Spinach, Gruyère and quails’ egg tartlets
Spinach, Gruyère and quails’ eggs are a winning combination, all packed up in a neat little parcel of deliciousness in these cute canapés.
Equipment and preparation: you will need a 24-hole mini cupcake tin for the tartlets and 200g/7oz dried split peas for blind baking.
For the pastry, mix together the flour, paprika and salt in a bowl and rub in the butter using your fingertips. Add 2-3 tablespoons of cold water - enough to bring the mixture together as a dough. Wrap the pastry in cling film and leave to chill in the fridge.

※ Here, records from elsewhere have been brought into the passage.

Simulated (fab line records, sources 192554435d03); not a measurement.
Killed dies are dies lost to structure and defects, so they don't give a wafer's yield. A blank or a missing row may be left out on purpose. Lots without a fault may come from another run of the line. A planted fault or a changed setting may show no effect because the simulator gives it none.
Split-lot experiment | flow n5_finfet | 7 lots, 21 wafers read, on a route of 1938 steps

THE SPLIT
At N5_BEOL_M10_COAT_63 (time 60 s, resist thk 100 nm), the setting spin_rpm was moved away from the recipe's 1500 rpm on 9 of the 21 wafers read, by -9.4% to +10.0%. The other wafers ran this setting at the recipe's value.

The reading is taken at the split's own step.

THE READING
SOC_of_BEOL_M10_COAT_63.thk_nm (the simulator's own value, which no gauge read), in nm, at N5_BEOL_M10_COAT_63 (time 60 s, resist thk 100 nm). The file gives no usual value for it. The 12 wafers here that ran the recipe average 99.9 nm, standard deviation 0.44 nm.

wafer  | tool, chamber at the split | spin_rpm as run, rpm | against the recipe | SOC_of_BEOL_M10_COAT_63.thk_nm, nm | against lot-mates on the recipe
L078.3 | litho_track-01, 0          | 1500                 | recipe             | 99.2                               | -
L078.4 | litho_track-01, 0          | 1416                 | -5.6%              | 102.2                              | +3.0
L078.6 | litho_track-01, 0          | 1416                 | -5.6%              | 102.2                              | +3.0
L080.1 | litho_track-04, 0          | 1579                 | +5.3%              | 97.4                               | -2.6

For the filling, wilt the spinach with a splash of water in a pan over a medium heat. Remove and strain the spinach. Set aside to cool. Tip the spinach into a bowl and add the cheese, nutmeg, salt and freshly ground black pepper.
Preheat the oven to 200C/fan oven 180C/400F/Gas 6.
Roll out the pastry. Cut out circles of pastry the right size to fit your tartlet tin and line the tray with the pastry. Prick the base of the tarts with a fork. Place in the freezer until frozen.
Make parcels of baking parchment filled with dried split peas (that are the right size to fit inside the tartlets) ready for blind baking the pastry cases.
Blind bake the pastry for 10 minutes and then reduce the temperature to 180C/fan oven 160C/350F/Gas 4. Remove the parcels of baking parchment from the cases, brush with egg white and bake until golden-brown.
Part-fill the tart cases with the spinach mixture. Crack a quails’ egg on top of each case. Bake for 8-10 minutes at 180C/fan oven 160C/350F/Gas 4.
Sprinkle the tarts with paprika. Serve.
Use 200g/7oz dried split peas to blind-bake in this recipe. These are better than baking beans, because the tart cases are so small.